03 April 2012

Lines



Brian stays in hazard because the work is good and he doesn’t have enough saved up to move, but most people that stay end up pill-popping and/or pregnant, wondering what-if as they watch themselves get fatter.

I will be living the what-if. 

I know it sounds vindictive and I suppose it is impure, but I can’t help how I feel and I will not be ashamed anymore. 

God has left the back screened door open for me, the moss eating over the cinderblock footpad and playing Strawberry Jam on vinyl, dancing around Gurpal’s living room, Sweeney had just started out-growing his beard, raver man with bowling balls for knees and toothpicks for shins, tripping over his own clown feet.

Out here we take it deep and nothing below the surface. 

The curvature and currents of Earth’s directional intake, passenger sideways chance at daring mobility and backseat driving on Carrs Mill Road, everyday, straight through the intersection with Grafton Shop it turns into Vale Road, and then you make a left on Red Pump. 

They put in a traffic circle out front of the new elementary school, keep going straight through there then at the bottom of the hill make a left onto Cedarwood, second left onto Pearwood and it’s the third house on the right, white house with blue shutters, after the assholes with the Confederate flag hanging outside. 

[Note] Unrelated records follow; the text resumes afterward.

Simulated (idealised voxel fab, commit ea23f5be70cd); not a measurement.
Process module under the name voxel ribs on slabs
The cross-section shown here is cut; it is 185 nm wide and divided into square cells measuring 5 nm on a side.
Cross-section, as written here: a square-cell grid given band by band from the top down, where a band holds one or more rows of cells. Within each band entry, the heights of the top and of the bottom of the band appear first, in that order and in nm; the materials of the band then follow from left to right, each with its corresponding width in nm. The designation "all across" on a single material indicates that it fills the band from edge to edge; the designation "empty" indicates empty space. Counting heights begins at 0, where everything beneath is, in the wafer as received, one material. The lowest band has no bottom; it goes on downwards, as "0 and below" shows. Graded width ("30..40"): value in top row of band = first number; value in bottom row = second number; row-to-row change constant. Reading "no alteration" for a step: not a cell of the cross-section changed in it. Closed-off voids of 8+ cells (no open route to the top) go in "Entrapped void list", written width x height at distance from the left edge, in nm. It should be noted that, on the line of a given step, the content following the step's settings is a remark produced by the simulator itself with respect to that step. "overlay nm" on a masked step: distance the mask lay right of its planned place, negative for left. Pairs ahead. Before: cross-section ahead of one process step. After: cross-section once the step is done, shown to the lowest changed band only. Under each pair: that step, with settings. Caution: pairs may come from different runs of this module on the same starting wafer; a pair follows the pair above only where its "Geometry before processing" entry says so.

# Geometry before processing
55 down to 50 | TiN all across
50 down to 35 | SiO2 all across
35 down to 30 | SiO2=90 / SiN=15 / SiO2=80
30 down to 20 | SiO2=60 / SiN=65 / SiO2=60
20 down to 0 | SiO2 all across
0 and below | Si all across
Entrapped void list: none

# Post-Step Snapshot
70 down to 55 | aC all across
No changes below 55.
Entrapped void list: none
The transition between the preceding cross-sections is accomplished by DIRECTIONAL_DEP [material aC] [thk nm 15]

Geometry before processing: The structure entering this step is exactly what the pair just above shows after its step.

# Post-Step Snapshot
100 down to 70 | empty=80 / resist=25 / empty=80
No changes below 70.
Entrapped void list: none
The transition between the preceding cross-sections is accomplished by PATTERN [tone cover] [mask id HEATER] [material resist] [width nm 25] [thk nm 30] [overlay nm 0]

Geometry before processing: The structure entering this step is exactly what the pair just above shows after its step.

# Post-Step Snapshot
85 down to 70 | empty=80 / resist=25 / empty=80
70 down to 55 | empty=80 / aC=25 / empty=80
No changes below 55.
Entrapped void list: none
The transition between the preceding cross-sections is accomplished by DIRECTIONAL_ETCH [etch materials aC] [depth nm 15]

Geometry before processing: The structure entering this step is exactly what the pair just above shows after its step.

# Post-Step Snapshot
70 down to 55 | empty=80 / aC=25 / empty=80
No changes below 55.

Gee thanks, I feel so welcome in your neighborhood.

I know, tell me about it, and this is when I get jumped on for calling people rednecks and white-trash, they get so offended you’d think I’d spit on the Bible.  

First of all, Rachel said, rednecks are the first people who will give you the shirt off there back, more then any other stereotyped group of people, and second of all, white trash is white people trying to be some race they are not—

and it went on but I will spare you her grammatical failings and lecture on the greater morality of a bunch of ignorant racists; this is classic.

Each season I change with the procession of weather and birds and colors and failings.

I stand on the bottom rung of Nona’s iron balcony in Ocean City and turn my head to the left to the East, the Atlantic Ocean churning rock and oyster martinis. 

With the wind at the back of my head, my hair gets pushed out at all angles around me, wild mane swirling blonde night energy raiding the plaster highway for boogie men and bar fights, bastard flings and cheap dates to Party Block, the hipster broad rimmed glasses make me think of Harry Potter more than anything but it’s all so funny—

sad, really, if you want to be real about it, but funny too, I can’t help it.